Poplar

poplar

Poplar Cottage on its original site before dismantling in 1982.
Poplar Cottage reconstructed at the Museum.
Dismantled 1982 — Reconstructed 1999

This building was probably the home of a landless labourer, possibly a craftsman. It was built in the mid-17th century on the edge of Washington Common. It has one heated room, and the fireplace is in a smoke bay, an early form of chimney.

Regional map Poplar Cottage


Further information about Poplar Cottage


Poplar Cottage cannot be precisely dated but from the style and details of its construction it was probably built in the mid 17th century, or possibly a little earlier. It occupied a small plot of land on the southern edge of the common at Washington, near Steyning.

Archaeology carried out after the building was dismantled showed that there had not been a previous building on the same site. Encroachments on ‘waste’ — usually the edges of roads or commons — became widespread during the period c1580–1650. Such encroachments were sometimes made with manorial approval, but in other cases were illegal and had to be removed. They were the consequence of the pressure on land due to demographic growth and the increasing proportion of the rural population dependant on wages. Cottages like Poplar were the homes of landless or near-landless husbandmen, labourers and craftsmen, for whom the commons were an important resource, if only to pasture a cow or gather fuel.
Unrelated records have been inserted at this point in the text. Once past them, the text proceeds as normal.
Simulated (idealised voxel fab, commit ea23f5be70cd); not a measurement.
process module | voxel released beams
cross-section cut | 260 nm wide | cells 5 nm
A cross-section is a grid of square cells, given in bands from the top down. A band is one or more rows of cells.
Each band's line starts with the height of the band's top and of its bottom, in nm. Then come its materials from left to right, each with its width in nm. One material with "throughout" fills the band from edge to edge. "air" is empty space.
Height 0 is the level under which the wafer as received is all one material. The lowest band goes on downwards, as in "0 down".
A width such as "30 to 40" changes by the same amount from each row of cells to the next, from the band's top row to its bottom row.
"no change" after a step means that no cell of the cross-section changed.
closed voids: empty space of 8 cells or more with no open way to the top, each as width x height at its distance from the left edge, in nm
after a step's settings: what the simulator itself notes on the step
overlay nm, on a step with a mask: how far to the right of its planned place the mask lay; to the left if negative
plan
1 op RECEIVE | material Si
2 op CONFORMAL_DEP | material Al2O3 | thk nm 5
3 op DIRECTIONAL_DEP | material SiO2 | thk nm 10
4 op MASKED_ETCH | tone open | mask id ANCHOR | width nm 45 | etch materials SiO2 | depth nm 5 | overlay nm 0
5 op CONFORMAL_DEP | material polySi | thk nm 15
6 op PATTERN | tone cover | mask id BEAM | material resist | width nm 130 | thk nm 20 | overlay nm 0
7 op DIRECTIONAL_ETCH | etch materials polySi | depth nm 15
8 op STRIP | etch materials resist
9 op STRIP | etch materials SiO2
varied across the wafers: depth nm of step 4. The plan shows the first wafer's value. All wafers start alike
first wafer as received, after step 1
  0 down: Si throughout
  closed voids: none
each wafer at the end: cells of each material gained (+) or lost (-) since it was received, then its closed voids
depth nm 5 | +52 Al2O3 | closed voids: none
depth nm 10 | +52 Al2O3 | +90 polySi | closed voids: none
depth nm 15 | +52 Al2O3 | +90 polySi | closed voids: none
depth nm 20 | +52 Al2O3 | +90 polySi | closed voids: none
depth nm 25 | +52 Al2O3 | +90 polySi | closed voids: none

In plan the building has two rooms on the ground floor and two chambers above. Only one room is heated, and this would probably have been called the hall. The second ground floor room would have been used as a service room and was perhaps referred to as the ‘shop’, while the two upstairs rooms would have been used as bedrooms.

Instead of a chimney, the fire burns in a ‘smoke bay’ at the gable end of the cottage. In this arrangement, a small bay about four feet long contains the smoke from the fire. It was an intermediate stage  of development between the open hall, in buildings such as Bayleaf [12] and full chimneys in houses like Pendean. Smoke bays were first identified by researchers in Surrey and are common in 16th and 17th century houses in the Weald and Downland region.

In the 18th century a brick and stone chimney was built within the smoke bay and an outshot was added to the back of the building, but otherwise the pattern of life in the cottage must have remained much the same for more than three hundred years.